Pas de Deux
After having lived in exile for sixty-four years, Pas de Deux is when Eyes meet Soul: A journey of a mother to her homeland, taken along by her daughter.
In 2011 and 2012 I was traveling forth and back from South-East Europe, departing from Skopje, Macedonia, following the family’s biographical trail by train, through East-Europe towards Czech-Republic, ending my journey in Berlin, Germany. Subjecting myself physically to the sensation of the journey being a past, ‘contained’ in my body’s memory.
It was a personal history that had to be revived, partially re-enacted, to then plunge into the history of this forgotten Greek civil war, researching my family’s biography and that of other women, soldiers, exiles and witnesses, related to Europe’s heritage and the preceding Second World War, listening to personal accounts of loss, trauma, grief, resistance, hope and love.
In what would become a blueprint, as a prelude to a film to be developed ‘Sweet Terror of Memory – ψίθυροι’, my mother and I journeyed by car throughout Macedonia, visiting each city and orphanage (or what was left of it) where she had resided throughout her youth. We interviewed and spoke with a number of women on the road towards Greece. Whence at the Greek border, at Dolno Dupeni, lays Lake Prespa. It is where three borders of nationstates underneath the surface of its cold water meet: Greece, Former Republic of Macedonia and Albania. Dolno Dupeni, where my mother had lived for a year with a familymember, Baba Velika, before she was handed over to the Red Cross to spend her youth in children’s orphanage homes, would be our last stop in Macedonia (Former Republic of Macedonia). Our journey ends at Agios Germanos, her natal village and that of her father, originally bearing the name ‘German’ at the time, as well we visited her mother’s natal village, formerly known as ‘Nivice’.
Standing eye to eye with her family home, built by her father and his two brothers, their three initials carved into a stone as proof of existence of their past footsteps and presence, placed just above the entrance of their former farmhouse, today home to a Greek family, left us speechless but for a deeply felt loss and union at the same time. No other impression could have made more clear, what it means to be uprooted and to spend a lifetime in exile.

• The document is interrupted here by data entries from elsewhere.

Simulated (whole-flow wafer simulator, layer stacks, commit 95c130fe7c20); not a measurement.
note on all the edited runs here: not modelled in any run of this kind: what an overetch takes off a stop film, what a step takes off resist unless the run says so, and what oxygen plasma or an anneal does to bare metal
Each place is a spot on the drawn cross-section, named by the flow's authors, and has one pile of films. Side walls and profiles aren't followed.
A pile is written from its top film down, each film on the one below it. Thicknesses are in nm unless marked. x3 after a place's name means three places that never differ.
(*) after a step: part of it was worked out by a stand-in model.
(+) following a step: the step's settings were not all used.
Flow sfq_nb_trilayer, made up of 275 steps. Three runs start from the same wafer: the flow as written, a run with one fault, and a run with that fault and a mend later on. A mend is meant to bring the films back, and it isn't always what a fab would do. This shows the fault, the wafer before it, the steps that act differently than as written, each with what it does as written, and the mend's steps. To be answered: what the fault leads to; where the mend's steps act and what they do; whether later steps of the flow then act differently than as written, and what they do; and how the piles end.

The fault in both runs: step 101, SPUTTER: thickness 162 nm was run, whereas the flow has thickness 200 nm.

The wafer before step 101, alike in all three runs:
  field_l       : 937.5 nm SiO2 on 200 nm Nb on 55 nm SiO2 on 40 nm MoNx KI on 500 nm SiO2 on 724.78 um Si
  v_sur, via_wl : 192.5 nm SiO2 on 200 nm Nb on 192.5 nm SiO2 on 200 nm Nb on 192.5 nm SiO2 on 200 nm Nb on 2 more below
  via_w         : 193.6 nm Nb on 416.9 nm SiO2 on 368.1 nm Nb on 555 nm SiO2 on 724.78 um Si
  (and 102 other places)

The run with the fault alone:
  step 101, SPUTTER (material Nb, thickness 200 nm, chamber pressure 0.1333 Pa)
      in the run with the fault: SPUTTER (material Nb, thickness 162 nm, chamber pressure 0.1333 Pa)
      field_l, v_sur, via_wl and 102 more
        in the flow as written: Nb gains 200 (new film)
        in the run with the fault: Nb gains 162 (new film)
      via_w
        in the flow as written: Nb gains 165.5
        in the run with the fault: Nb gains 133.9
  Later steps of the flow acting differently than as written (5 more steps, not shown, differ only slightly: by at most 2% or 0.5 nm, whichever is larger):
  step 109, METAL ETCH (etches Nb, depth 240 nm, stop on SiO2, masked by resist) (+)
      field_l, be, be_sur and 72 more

A journey we made together, bringing her back in time, as it were, sixty-four years ago, when she had traveled towards the exact other direction, from Aegean Macedonian territory, her homeland, towards Macedonia at the time part of Tito’s Yugoslavia. Whereas her mother, my grandmother, had to say goodbye to her three daughters, it was then when we both visited ‘German’, that my mother’s journey and story of a lifetime in exile, came to closure as she was brought back to connect with her roots, by her very own daughter.